This wasn’t my first Auryn Hadley book. I’d come to learn of her writing through the series she co-authored with Kitty Cox. The Gamer Girls series, which by the way is phenomenal. I’ve not yet finished it. It’s kinda like delayed gratification. I will finish it but…not yet. Soon. Anyway! This was, however, the first time I’d read something she’d written solo.
Auryn Hadley has a way with words. From the first line I was intrigued. Her worldbuilding begins right away and it’s a sort of mix of modern and yet not. This is a world that could easily be the world we know, or perhaps have once known. The use of the word ‘baby’ as an endearment would throw me, but it was a good reminder that while this was a fantasy novel it made its own rules. As it should I hasten to add.
This book is a coming of age story. It’s also a story about chosen families, faith, magic, sex, polyamory and navigating those relationships, and the things people are tempted by that aren’t simply sex.
It’s also about the prices we pay to have what we want. Sacrifice. It is captivating. It’s also complex, beautiful, empowering, and at times heartbreaking. The themes that this story explores, and explores with sensitivity, are done so well I could talk about them for hours.
A young girl is surrendered to the church, because her family can’t afford to feed her and their other children. She’s not the only one. This is a frequent occurrence and hundreds if not thousands of children between the ages of 10 and 14 are surrendered every year on the same day after the last harvest, but before the snow. Nariana, our protagonist isn’t yet 10. She lies because her father, whom she’s desperate to have love her, tells her to lie, and because she’ll be 10 very soon. It’s close enough.

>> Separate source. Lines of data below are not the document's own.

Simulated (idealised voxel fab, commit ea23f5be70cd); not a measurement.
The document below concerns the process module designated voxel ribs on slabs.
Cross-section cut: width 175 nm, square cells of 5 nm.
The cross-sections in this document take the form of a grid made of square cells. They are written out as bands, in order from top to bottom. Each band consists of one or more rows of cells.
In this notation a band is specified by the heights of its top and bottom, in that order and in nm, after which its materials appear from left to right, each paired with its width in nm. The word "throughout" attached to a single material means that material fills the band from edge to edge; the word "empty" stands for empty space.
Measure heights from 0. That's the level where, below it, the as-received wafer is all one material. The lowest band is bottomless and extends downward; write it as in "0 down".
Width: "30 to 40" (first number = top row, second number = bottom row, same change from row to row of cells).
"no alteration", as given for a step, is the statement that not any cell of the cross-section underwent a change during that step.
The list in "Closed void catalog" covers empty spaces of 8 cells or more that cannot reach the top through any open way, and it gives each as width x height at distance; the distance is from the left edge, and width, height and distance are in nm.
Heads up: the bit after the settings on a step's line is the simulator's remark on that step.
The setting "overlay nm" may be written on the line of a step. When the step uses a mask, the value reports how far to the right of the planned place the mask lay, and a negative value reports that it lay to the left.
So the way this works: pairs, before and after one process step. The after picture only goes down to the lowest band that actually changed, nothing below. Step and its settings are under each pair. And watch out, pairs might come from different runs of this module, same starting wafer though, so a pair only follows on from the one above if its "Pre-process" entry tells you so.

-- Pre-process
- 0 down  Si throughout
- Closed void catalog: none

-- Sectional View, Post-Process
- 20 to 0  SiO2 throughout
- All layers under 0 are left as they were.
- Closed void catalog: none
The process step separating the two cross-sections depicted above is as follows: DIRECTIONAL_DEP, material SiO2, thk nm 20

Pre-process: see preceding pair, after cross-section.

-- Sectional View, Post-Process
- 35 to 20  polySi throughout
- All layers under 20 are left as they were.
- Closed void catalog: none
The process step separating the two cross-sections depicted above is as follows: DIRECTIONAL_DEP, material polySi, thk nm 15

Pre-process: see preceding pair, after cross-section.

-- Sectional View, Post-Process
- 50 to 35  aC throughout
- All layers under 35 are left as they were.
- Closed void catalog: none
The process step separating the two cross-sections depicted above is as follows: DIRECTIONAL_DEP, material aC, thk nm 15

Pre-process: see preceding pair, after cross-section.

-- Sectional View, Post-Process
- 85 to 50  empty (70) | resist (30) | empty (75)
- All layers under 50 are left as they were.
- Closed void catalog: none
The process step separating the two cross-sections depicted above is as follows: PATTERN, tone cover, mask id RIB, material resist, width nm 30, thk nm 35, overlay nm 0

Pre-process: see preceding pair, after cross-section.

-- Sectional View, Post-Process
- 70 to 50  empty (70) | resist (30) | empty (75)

She is claimed by the God of Temptation, Zeal. There are other churches for the other five gods of this world, and the gods claim the children when they submerge their hand in a pool of their tears. Except that it’s so much more than that, because she is his Chosen One in a world where faith is sparse, and those she chooses to be her family are also his. They’re going to help him and the other gods.